Logo Questions Linux Laravel Mysql Ubuntu Git Menu
 

Why is MySQL InnoDB so much slower at full table scans than MyISAM?

EDIT

OP has acknowledged a mistake when profiling PostgreSQL in his answer below. I am updating this question to reflect the comparison between MyISAM & InnoDB.

Hello,

I ran a test against MySQL InnoDB, MyISAM, and PostgreSQL to see how well each of these engines performed doing full table scans to understand what the response time might be for the cases where we inevitably need to let this happen.

The tests were conducted on an Intel Core 2 Quad Q6600 @ 2.4Ghz w/ 4GB RAM and a 7200 RPM HD with a 16MB cache.

MySQL Version was 5.0.67-community-nt-log 32-bit, PGSQL version was 8.4.

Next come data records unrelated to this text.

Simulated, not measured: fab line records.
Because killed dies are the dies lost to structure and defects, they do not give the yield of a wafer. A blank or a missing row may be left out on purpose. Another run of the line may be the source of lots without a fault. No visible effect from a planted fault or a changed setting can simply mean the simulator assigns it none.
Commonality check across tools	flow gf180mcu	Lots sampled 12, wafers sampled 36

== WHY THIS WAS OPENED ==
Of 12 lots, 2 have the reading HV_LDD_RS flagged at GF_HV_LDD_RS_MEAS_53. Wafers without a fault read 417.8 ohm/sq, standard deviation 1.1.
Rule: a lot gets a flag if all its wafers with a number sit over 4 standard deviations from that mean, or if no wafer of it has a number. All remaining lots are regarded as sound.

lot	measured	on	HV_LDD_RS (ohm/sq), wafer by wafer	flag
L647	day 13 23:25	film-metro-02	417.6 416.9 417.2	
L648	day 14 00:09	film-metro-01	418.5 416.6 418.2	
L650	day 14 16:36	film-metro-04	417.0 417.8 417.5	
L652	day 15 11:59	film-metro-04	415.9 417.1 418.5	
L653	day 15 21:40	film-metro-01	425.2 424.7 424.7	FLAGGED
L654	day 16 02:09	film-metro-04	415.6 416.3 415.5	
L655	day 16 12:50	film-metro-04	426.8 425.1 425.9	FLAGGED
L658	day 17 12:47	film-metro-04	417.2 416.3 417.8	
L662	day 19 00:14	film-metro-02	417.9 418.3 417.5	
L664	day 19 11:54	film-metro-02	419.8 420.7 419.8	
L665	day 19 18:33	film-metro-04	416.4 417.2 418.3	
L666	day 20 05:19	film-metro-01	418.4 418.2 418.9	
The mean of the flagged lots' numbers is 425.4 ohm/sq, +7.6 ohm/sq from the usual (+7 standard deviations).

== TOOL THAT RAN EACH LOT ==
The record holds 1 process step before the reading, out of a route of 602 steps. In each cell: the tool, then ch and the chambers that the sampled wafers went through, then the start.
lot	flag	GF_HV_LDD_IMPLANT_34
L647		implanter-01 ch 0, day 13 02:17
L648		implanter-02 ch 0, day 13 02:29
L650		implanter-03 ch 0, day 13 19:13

I wrote a small script to generate 5 million rows of data in a 4 column table. These are the create table statements used in MySQL and PGSQL:

-- InnoDB

CREATE TABLE sample_innodb (
id integer unsigned not null,
vc1 varchar(200) not null,
vc2 varchar(200) not null,
vc3 varchar(200) not null
) ENGINE=InnoDB;

-- MyISAM

CREATE TABLE sample_isam (
id integer unsigned not null,
vc1 varchar(200) not null,
vc2 varchar(200) not null,
vc3 varchar(200) not null
) ENGINE=MyISAM;

-- PostgreSQL

create table sample_pgsql (
id integer not null,
vc1 varchar(200) not null,
vc2 varchar(200) not null,
vc3 varchar(200) not null
);

This is the script I used to generate data for these tables:

var chars = '0123456789ABCDEFGHIJKLMNOPQRSTUVWXTZabcdefghiklmnopqrstuvwxyz'.split('');

function randomString(length) {
 var str = '';
 for (var i = 0; i < length; i++) {
    str += chars[Math.floor(Math.random() * chars.length)];
 }

   return str;
}

function genrow(idv, vcv1, vcv2, vcv3) {
 return idv + "," + vcv1 + "," + vcv2 + "," + vcv3;
}

function gentable(numrows) {
 for (var i = 0; i < numrows; i++) {
    var row = 
        genrow(i,
               randomString(10),
               randomString(20),
               randomString(30));

    WScript.Echo(row);
  }
}

gentable(5000000);

I ran this script on Windows with the command:

cscript.exe /nologo test.js > data.csv

You can load this data into MySQL with these commands:

LOAD DATA LOCAL INFILE 'data.csv'
INTO TABLE sample_innodb
FIELDS TERMINATED BY ','
LINES TERMINATED BY '\n'
(id, vc1, vc2, vc3);

LOAD DATA LOCAL INFILE 'data.csv'
INTO TABLE sample_isam
FIELDS TERMINATED BY ','
LINES TERMINATED BY '\n'
(id, vc1, vc2, vc3);

You can load the data into PGSQL with this command:

copy sample_pgsql (id, vc1, vc2, vc3) from 'data.csv' with delimiter ','

I used this query for timing to try and force a worst case table scan scenario:

MySQL
select count(*) from [table] 
where vc1 like '%blah0%' and vc2 like '%blah1%' and vc3 like '%blah2%';
PostgreSQL
select count(*) from [table] 
where vc1 ilike '%blah0%' and vc2 ilike '%blah1%' and vc3 ilike '%blah2%';

I ran this query multiple times to get an average time to complete, leaving out the first run to get everything primed in memory.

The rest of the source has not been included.